Summary: A lawyer who is a "municipal employee" of a city or town as defined in G.L. c.268, S1(g) may not undertake to represent a client in prosecuting any claim against the same city or town, or in connection with any particular matter in which the same city or town is a party, or has a direct and substantial interest. He may do so, however, subject to the limitations in G.L. c.268A, S17, if he has been classified as a "special municipal employee" as provided in G.L. c.268A, S1(n), unless (a) the employment involved a matter which foreseeably might involve his future participation as a "municipal employee," or become the subject of his official responsibility, or (b) he is at the time (or in some circumstances has been) counsel for the same city or town.
Facts: A lawyer serving as a part-time assessor in a town has been asked to represent a resident of that town in opposition to a land development project in the town. This project can only go forward if approved by the town's planning board and possibly by other boards and departments of the town as well. The lawyer considers his work as a part-time assessor to be in the nature of work pro bono publico. He questions whether there would be a real or apparent conflict of interest in undertaking such representation, and states that he would refrain from acting in his capacity as an assessor with respect to any matters involving his client in the future.
Discussion: Canon 9 of the Canons of Professional Responsibility admonishes lawyers to avoid even the appearance of professional impropriety. DR 8-101 and 9-101 make it quite clear that lawyers serving as public officials, whether on a full- or part-time basis, must be especially careful to avoid activities where their personal or professional interests are or may be in conflict with their public responsibilities, or where they may be using their public position to influence, or attempt to influence, a tribunal to act in favor of himself or of a client.
But we do not have to rely solely upon these general statements to decide the question before us. The legislature in G.L. c.268A has undertaken to define the limits of proper action by a "municipal employee" (including the lawyer who serves as part-time assessor here involved) in acting either as lay agent or as attorney for anyone vis-a-vis his same city or town. Unless the lawyer is at the time (or in some circumstances has been) counsel to his same city or town--as to which see our Opinion 75-7--we do not believe the fact that the "municipal employee" in question is a lawyer should impose on him greater restrictions (apart from those the above-mentioned provisions in DR 8-101 and 9-101) than are imposed by G.L. c.268A on a "municipal employee" who is not a lawyer, in connection with representing anyone vis-a-vis his city or town.
We therefore refer the inquirer to the provisions of G.L. c.268A, S17, which would bar the inquirer, as a "municipal employee" as defined in Section 1(g), whether full- or part-time, from taking the case in question, unless he has been classified as a "special municipal employee" as defined in Section 1(n). If classified as a "special municipal employee" there are still certain restrictions imposed by Section 17 with regard to the matters in connection with which he may represent anyone vis-a-vis his same city or town.
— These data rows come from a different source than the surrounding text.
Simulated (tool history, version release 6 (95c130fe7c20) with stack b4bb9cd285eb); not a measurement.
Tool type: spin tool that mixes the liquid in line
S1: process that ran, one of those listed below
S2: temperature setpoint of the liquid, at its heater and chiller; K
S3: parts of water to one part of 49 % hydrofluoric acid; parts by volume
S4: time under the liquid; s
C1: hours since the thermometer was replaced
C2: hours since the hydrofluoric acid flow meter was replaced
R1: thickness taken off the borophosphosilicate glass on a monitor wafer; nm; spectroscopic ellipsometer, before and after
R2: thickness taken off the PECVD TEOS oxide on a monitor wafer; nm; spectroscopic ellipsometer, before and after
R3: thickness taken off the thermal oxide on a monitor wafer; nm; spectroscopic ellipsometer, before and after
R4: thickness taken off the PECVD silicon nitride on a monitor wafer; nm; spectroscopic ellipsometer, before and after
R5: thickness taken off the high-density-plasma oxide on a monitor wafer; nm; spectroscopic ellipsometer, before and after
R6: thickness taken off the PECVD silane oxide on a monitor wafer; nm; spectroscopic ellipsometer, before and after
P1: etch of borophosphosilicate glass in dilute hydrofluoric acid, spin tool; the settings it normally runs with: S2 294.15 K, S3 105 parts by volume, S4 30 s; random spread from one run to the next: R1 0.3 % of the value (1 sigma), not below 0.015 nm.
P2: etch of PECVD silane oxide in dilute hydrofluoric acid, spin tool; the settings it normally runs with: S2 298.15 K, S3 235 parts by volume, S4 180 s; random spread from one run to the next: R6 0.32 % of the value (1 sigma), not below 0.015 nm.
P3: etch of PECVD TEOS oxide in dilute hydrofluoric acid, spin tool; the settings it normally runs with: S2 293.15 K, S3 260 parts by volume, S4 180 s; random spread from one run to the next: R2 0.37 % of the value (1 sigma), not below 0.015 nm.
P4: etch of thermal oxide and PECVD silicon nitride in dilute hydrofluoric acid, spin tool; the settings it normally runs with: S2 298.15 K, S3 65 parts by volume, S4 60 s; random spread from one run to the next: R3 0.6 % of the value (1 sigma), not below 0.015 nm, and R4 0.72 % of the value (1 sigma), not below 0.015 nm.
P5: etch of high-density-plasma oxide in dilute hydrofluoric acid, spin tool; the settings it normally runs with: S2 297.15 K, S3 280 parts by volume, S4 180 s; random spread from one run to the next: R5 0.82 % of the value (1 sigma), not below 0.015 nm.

But the inquirer's offer to refrain from acting in his capacity as assessor with respect to any matters involving his client in the future does not clear the way for this particular assessor to represent a resident of his same town in opposition to a land development project in the town. As an assessor, it is foreseeable that he may be required to reassess the property involved in his representation of his client. Questions of fairness and impartiality are bound to arise, if this happens.
It is no answer that the official involved may refrain from acting on any matter involving representation of a present or former client. A public official has the obligation to carry out his duties with respect to all members of the public, and not just with respect to those with whom he has had no professional relationship. Similarly, it is no answer to characterize holding a public office as being in the nature of an activity pro bono publico, simply because the remuneration is minimal and the duties are part-time. Public office and the duties attendant thereon cannot be so minimized and thus held to some lower standard.
This conclusion is supported by G.L. c.268A, S23(a), which provides the following standard of conduct: "No officer or employee of a state, county or municipal agency shall: (a) accept other employment which will impair his independence of judgment in the exercise of his official duties ... ." We also note that EC 8-8 provides in part: "A lawyer who is a public officer, whether full- or part-time, should not engage in activities in which his personal or professional interests are or may be in conflict with his official duties."
Permission to publish granted by the Board of Delegates, 1976. As stated in the Rules of the Committee on Professional Ethics, this advice is that of a committee without official governmental status.